No, he's right. "For any odd prime" is a not-unheard-of expression. It is usually to rule out 2 as a trivial case which may need to be handled separately.
It's not unheard of no, but if you have to rule out two for some reason it's because of some other arbitrary choice. In the first instance (haven't yet looked at the second and third one) it has to do with the fact that a sum of "two" was chosen arbitrary. You can come up with other things that requires you to exclude primes up to five.
Okay? Like I said, it's usually to rule out cases where 2 is a trivial edge case. It's common enough that "for any odd prime / let p be an odd prime" is a normal expression. That's all.
Any examples? Sounds like you mean the reason why one is excluded from the primes because of the fundamental theorem of arithmetic.
No, he's right. "For any odd prime" is a not-unheard-of expression. It is usually to rule out 2 as a trivial case which may need to be handled separately.
https://en.wikipedia.org/wiki/Fermat%27s_theorem_on_sums_of_two_squares
https://www.jstor.org/stable/2047029
https://www.jstor.org/stable/2374361
It's not unheard of no, but if you have to rule out two for some reason it's because of some other arbitrary choice. In the first instance (haven't yet looked at the second and third one) it has to do with the fact that a sum of "two" was chosen arbitrary. You can come up with other things that requires you to exclude primes up to five.

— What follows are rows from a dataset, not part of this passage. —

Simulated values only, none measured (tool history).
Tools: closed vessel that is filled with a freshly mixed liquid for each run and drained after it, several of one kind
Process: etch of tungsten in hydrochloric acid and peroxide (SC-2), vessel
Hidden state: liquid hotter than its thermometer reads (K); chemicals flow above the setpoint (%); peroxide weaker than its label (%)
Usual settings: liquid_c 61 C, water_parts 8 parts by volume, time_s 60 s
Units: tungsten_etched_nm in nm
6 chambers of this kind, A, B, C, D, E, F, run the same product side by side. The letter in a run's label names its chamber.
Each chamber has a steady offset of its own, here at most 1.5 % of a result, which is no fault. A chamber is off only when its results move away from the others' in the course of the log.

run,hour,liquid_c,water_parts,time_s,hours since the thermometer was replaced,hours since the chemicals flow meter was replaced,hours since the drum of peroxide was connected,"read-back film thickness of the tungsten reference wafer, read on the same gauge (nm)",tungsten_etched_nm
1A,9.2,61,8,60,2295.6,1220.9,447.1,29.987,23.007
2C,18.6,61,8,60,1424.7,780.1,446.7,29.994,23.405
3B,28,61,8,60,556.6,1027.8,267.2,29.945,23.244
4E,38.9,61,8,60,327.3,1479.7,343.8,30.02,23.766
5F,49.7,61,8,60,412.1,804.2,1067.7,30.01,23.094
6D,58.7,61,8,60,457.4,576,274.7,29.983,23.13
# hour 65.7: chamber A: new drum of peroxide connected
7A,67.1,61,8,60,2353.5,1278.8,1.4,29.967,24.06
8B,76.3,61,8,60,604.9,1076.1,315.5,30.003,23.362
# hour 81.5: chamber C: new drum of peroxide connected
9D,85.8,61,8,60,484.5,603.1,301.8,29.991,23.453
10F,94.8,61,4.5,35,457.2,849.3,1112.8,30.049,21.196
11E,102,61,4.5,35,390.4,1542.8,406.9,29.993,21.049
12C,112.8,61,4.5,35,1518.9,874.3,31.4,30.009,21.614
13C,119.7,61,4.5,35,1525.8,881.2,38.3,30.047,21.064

Okay? Like I said, it's usually to rule out cases where 2 is a trivial edge case. It's common enough that "for any odd prime / let p be an odd prime" is a normal expression. That's all.
I just remember it from numberphile, I don't remember what videos sorry.
Wow that was fast I just edited my previous comment and you probably mean "1 and prime numbers" by numberphile with james grime.